GW07 Sampling Distributions: Study Guide
Due in class on Monday, Jan 28.
Note:
Include each question
followed by its answer.
1 What is the relation between sample size and how well the sample represents
the population?
2 What is sampling error? How is it similar to "standard
deviation?"
3 What is a sampling distribution? What is the sampling
distribution of the mean?
4 How do sampling distributions differ from distributions of scores?
5 What are three "predictable and useful characteristics" of the distribution
of sample means?
6 State the Central Limit Theorem (CLT), and
note two facts which underscore its value.
7 What is the critical # of scores in a sample size such that the distribution
of sample means will be
"almost perfectly normal?"
8 What are the two conditions, either of which will ensure that
the distribution of sample means will
be normal?
9 When n > 30, what is the relation between the shape of the sampling
distribution of the means and
the shape of the original population?
10 What is the average value of all the sample means? What is the
"formal statement" of this
phenomenon? What is the name for this value?

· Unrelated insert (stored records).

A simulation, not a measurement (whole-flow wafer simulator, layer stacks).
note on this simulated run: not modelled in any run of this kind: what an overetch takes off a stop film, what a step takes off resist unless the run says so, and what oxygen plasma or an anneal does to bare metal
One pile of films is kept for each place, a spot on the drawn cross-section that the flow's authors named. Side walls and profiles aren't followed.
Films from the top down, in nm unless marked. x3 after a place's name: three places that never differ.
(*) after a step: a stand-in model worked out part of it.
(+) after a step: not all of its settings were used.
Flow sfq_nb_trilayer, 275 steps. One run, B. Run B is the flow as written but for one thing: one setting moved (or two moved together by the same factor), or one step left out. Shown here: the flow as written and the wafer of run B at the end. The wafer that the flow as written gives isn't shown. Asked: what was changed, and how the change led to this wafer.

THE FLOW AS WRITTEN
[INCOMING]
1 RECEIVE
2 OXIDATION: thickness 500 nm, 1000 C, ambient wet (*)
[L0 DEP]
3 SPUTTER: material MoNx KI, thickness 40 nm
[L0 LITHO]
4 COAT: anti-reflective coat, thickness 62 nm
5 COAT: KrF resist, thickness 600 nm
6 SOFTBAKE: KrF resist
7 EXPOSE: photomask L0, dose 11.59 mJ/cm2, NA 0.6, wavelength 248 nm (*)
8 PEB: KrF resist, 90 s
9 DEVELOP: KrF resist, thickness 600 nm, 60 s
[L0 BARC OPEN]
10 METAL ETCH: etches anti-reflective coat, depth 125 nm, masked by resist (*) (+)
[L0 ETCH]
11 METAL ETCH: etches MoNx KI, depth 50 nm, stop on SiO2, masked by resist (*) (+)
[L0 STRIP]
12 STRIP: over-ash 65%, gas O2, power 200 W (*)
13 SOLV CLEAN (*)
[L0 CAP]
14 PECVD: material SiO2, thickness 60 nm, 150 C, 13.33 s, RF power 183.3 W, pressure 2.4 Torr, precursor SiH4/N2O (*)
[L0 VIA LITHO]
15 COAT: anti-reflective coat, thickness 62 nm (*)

11 What is the standard error of the mean? Why is it useful?
12 Explain the similarities and differences among standard
deviation, standard error of estimate, and
standard error of the mean.
13 Identify and explain the two characteristics of the population which
determine the numerical value
of the standard error.
14 State and explain the formula for the standard error.
15 What is the primary use of the distribution of sample means?
16 State the formula for z-score corresponding
to any sample mean and explain how & why it differs
from the z-score for individual scores.
17 Explain how standard error indicates probability or
chance regarding the relation between
an unknown population mean &
the sample mean. [Note: this is not the z-score/unit
normal table
procedure. Rather, "Larger standard error . . ..
Smaller standard error. . .."]
18 Explain how standard error is useful in measuring reliability
and in measuring stability.